Hanna and I are off to Maine for a four-day weekend today and I thought I’d leave you with a little summer reading to pass the time. Last week, when the temperatures climbed passed 100 degrees fahrenheit here in Boston and we took refuge after work at the Prudential Center mall, Hanna bought me a copy of Cherie Priest’s Bloodshot, the first installment of a promising series called the Cheshire Red Reports.

This is my first Cherie Priest novel and you bet I’ll be going back for more. Bloodshot follows the adventures of a free-lance (thief? private investigator?) named Raylene who lives in Seattle and happens to be a vampire. Bored and ready for a challenge, Raylene accepts a job offered to her from a fellow vampire — even though he warns her it could be dangerous — and ends up with the feds on her tail and the lives of the few people she cares about at stake.

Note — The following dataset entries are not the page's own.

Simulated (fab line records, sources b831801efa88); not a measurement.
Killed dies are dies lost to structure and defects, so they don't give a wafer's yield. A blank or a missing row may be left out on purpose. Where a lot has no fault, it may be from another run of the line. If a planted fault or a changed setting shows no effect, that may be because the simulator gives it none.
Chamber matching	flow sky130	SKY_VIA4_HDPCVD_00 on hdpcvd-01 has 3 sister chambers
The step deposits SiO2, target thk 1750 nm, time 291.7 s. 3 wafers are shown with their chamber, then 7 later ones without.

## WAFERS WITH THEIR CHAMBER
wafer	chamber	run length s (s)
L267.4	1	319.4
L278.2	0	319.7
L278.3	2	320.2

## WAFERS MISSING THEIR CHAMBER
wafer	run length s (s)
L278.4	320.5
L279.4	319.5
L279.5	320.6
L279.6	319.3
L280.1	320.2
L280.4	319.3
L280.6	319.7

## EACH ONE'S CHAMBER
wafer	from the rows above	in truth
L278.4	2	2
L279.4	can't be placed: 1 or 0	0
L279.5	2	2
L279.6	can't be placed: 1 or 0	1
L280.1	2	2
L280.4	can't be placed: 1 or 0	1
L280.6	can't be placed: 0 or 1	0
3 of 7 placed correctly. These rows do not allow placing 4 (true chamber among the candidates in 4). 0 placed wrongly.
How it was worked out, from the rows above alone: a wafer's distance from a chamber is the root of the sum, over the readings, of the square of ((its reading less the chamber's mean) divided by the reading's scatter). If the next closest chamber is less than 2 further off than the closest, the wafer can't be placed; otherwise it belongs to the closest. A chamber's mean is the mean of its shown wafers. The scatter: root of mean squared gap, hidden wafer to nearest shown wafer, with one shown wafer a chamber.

I was a particular fan of the character of Raylene, whose hard-boiled detective persona doesn’t feel overly forced. Priest managed to walk the fine line between making a female protagonist so matcho it hurts (and screams “fuck femininity and all it stands for!”) and making Raylene a vampire vamp. Raylene is also fallible and unreliable without falling into the trap of some other urban fantasy women (yes, Anita Blake, I’m thinking of you) of constantly seeking male attention or affirmation. I think she and Patricia Briggs’ Mercy Thompson would possibly get on well together. The other characters include Ian Stott, vampire, and his hipster ghoul Cal; Pepper and Dominique, two Baker Street Irregulars who squat in one of Raylene’s properties in exchange for their observation skills; and Adrian deJesus/Sister Rose an ex-military man turned drag queen. Most of whom look to be returning for installment two: Hellbent. So if you’re looking for some good summer reading, this one comes highly recommended. Particularly since, if you like it Cherie Priest has written lots more.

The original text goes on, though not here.